Why the Best Leaders are Born Learners
By Brad Wayland, Chief Strategy Officer at BlueCotton.
September 24 2019 - There's a big difference between a good leader and a great one - and it might not be what you think. The best leaders aren't the most infallible or capable - they're the men and women who seek always to improve.
What makes a good leader? Depending on who you ask, you might receive different answers.
Some people might say it's charisma. The ability to motivate. To inspire through sheer force of personality, and in so doing push the people around you to new heights.
Others might say it's excellence. The ability to lead by example and set the standard for everyone around you. To achieve leadership solely based on your own talents and capabilities.
Still, others might bring up empathy. Understanding the people you manage. Knowing how they think, what they care about, and who they are, and using that knowledge to bring out the best in them.

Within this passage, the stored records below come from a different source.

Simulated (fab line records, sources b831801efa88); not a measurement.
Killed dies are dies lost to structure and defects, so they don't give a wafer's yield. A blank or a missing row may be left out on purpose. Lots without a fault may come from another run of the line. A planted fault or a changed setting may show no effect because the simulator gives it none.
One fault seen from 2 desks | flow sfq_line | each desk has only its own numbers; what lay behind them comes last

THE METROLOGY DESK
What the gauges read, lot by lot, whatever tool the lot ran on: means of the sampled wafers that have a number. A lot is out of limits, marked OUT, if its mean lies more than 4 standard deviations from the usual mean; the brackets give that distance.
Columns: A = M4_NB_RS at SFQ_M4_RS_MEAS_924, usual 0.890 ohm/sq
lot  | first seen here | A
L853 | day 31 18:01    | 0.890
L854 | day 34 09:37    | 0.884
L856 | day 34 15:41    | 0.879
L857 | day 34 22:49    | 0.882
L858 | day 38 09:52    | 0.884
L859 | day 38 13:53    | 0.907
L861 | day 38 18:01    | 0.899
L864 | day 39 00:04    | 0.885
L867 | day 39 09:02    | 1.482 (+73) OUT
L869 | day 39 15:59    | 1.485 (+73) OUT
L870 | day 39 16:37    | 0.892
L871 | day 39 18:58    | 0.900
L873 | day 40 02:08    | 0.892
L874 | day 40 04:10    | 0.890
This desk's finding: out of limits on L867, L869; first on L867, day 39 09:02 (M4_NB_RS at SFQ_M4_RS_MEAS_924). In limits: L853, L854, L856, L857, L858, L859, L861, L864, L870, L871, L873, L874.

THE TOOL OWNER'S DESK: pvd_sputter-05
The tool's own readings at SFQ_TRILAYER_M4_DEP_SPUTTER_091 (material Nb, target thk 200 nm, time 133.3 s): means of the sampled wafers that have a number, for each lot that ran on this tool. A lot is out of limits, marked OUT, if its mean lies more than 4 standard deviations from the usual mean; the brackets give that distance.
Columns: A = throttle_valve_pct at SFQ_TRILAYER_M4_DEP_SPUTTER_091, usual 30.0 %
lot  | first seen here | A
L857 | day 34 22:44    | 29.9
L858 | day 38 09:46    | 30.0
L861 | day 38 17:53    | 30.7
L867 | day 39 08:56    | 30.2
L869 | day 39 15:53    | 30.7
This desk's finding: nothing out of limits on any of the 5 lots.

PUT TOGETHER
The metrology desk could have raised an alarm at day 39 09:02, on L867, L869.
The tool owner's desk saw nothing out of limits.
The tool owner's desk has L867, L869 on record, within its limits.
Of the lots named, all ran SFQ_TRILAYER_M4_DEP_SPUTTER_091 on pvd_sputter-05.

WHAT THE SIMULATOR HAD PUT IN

Actually, the best leaders possess all of the traits described above. They're charismatic, empathetic, capable, focused, and organized. But perhaps more importantly, they're men and women who constantly pursue excellence.
They realize that there's always some new height to aim for, always some hidden insight or new gem of knowledge they can put to use in their career. They understand that, even as capable and skilled as they are, there's always someone better. And even if there isn't, they know that one day there will be.
"Great leaders are lifelong learners," reads a piece in CEO Experience, a leadership coaching agency. "They are teachable, and they remain both curious and humble. Learning leaders accept that they have not learned enough, achieved enough, or accomplished enough. They get up every day with a mindset that they will discover something new."
It isn't just a matter of self-improvement, either. Being a lifelong learner is also important to stay on top of industry trends. We live in an era where even five years can see the development of startling new innovations.
A business whose leadership is unaware of these innovations will be unable to adapt.
That's why the best leaders have a constant thirst for new information, new skills, and new talents. They're passionate about learning. Even if you don't currently share that trait, it's something that can be developed.
First, start teaching yourself to see new learning opportunities beyond traditional stuff like podcasts, white papers, and classes. These are all valuable sources of knowledge, but they shouldn't be your only resource. In addition, you should:
- Learn to ask questions. Acknowledge that everyone you meet could teach you more about your industry, or about the wider world. And know that there are no stupid questions - if there's something you want to be answered, ask.
- Connect with people across mediums like online communities and industry events. Find colleagues to bounce ideas off of and mentors who can help you learn more.
- Learn from mistakes - both your own and other people's. The only real difference between someone who's successful and someone who isn't is that the successful person has learned to treat their failures as learning experiences.
In addition to seeking new learning avenues, you'll also want to practice something the director of executive coaching and leadership at Google refers to as "Learning Agility." Essentially, this refers to the ability to not only learn fast but to use things you've learned in the past to make connections between old experiences and new. More importantly, it's the ability to let go of perspectives and beliefs that are no longer relevant.
To develop learning agility, Peterson recommends:
- Open yourself to new experiences. Never be afraid to learn, and respond to events and information that challenge your perspective with interest rather than hostility.
- Constantly ask the people around you for feedback. Think about their own unique perspectives, and ask them what they think based on that.
- Experiment. Don't be afraid to try new things, or consider new approaches to a problem.
- Consider that there might be connections between specializations and fields which at first appear completely disconnected. Choose something you know you're an expert in but that's unrelated to your work, and consider how you might apply that expertise elsewhere.
- Reflect. Take the time to step back and meditate on your experiences. Every time you overcome a challenge - or fail to - ask yourself what you learned. By training yourself to be more mindful and reflective, you may notice things that you might otherwise ignore.
The best leaders share a lot of qualities in common with one another. They're highly competent and well-informed. They're charismatic, with a deep understanding of what it takes to motivate and inspire the people around them.
But beyond that, they're all learners. They're dedicated to constantly trying to reach new heights of knowledge, expertise, and skill. To staying abreast of emerging industry trends, that their business might more effectively and efficiently adapt.
Because at the end of the day, a leader's job is to inspire people to be better than they think they are. The best leaders understand that this applies to themselves as much as the people around them. You can't expect your employees to strive for excellence and give their best if you're not willing to do the same.